Branded last year as one of the least affordable municipalities to rent in Canada, Sechelt has had a much-needed run of good news in recent weeks.
In mid-November, it was the announcement of a $10.4-million boost from the province’s Building BC fund for the Lions Housing Society’s Greenecourt project. Tentatively set to start construction early in the new year, the proposed 104-unit, five-storey apartment block will replace the Lions’ aged bungalows on Ocean and Medusa, resulting in a net increase of 76 units. The housing mix will include about 20 subsidized units for low-income tenants and six suites jointly administered by the Sunshine Coast Association of Community Living. The project will be a big plus for Sechelt.
Last weekend, the province announced the first phase of the Indigenous component of the Building BC initiative, pledging $6.8 million to shíshálh Nation for 34 affordable rental apartments. The units will be part of what promises to be a flagship six-storey complex, situated on the vacant highway lot north of Raven’s Cry Theatre, that will also house commercial, retail and community spaces. The rental suites will range from studio to three-bedroom units and will serve “some of our most vulnerable Nation members,” Chief Warren Paull said this week. So it’s a big plus for shíshálh.

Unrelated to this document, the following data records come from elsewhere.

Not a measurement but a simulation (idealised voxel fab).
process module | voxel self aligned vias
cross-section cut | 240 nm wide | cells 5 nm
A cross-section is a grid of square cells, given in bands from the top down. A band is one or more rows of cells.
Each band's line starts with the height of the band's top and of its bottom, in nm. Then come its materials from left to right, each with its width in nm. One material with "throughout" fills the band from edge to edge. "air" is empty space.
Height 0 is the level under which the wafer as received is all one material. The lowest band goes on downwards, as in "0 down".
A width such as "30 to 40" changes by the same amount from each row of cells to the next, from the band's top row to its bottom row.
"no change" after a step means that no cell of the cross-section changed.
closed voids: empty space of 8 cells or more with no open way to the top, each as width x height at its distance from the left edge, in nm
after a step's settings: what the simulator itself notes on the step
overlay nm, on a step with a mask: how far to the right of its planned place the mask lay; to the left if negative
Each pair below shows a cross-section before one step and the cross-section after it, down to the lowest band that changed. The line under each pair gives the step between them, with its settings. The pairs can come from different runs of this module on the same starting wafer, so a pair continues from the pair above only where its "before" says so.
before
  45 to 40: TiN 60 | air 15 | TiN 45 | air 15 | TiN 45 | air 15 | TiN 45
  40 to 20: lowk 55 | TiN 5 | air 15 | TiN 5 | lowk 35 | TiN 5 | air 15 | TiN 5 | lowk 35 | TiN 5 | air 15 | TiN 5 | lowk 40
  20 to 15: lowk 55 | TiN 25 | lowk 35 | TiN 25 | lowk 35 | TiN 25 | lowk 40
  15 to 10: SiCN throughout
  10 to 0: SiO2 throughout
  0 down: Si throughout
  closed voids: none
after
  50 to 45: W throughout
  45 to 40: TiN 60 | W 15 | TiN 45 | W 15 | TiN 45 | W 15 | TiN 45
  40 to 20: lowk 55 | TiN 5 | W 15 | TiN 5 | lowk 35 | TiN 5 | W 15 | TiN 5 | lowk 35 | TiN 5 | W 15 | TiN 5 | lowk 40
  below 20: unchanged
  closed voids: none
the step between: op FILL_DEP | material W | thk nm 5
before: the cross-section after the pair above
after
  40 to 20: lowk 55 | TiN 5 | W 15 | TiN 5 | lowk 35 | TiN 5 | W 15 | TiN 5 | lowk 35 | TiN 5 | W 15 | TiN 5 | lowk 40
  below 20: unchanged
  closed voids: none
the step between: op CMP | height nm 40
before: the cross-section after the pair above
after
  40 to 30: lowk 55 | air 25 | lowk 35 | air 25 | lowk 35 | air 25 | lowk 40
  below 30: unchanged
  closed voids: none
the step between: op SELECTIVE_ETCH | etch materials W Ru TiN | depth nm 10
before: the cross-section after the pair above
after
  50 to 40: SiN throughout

This week we also report on a private-sector apartment block, The Arbutus, that’s currently under construction on leased shíshálh lands at Port Stalashen, near Wilson Creek. Along with affordability, limited availability of market rentals is a critical issue on the Sunshine Coast; these 46 units will help answer some of that need.
New purpose-built rentals are something of a rarity these days, and it’s telling that Julian Burtnick of Shazach Holdings held up shíshálh Nation’s “excellent development relationship” as one of the key factors in choosing to build at Port Stalashen. The company is also poised to build 42 market rental apartments as part of a mixed-used development on Venture Way in Gibsons, another jurisdiction that has worked hard with developers to responsibly expand its rental housing stock.
These are promising signs in a rental landscape that has been uniformly bleak for too long. This year’s Canadian Rental Housing Index, based on data from the 2016 census, identified almost 900 households on the Sunshine Coast that are functioning at a “crisis level of spending” due to the percentage of their income that’s eaten up by rent.
Nationally, CMHC reported Wednesday that the country’s vacancy rate dropped for the second year in a row, to 2.4 per cent, as “demand for rental housing grew more than supply.” B.C. had a 1.4 per cent vacancy rate and posted the country’s largest increases in average rent, with Kelowna highest at 9.4 per cent. CMHC deputy chief economist Aled ab Iorwerth linked the increased demand for rental housing to “a sharp rise in international migration combined with the aging of the population and employment growth among youth.”
As these trends aren’t going away, let’s hope this run of good news continues.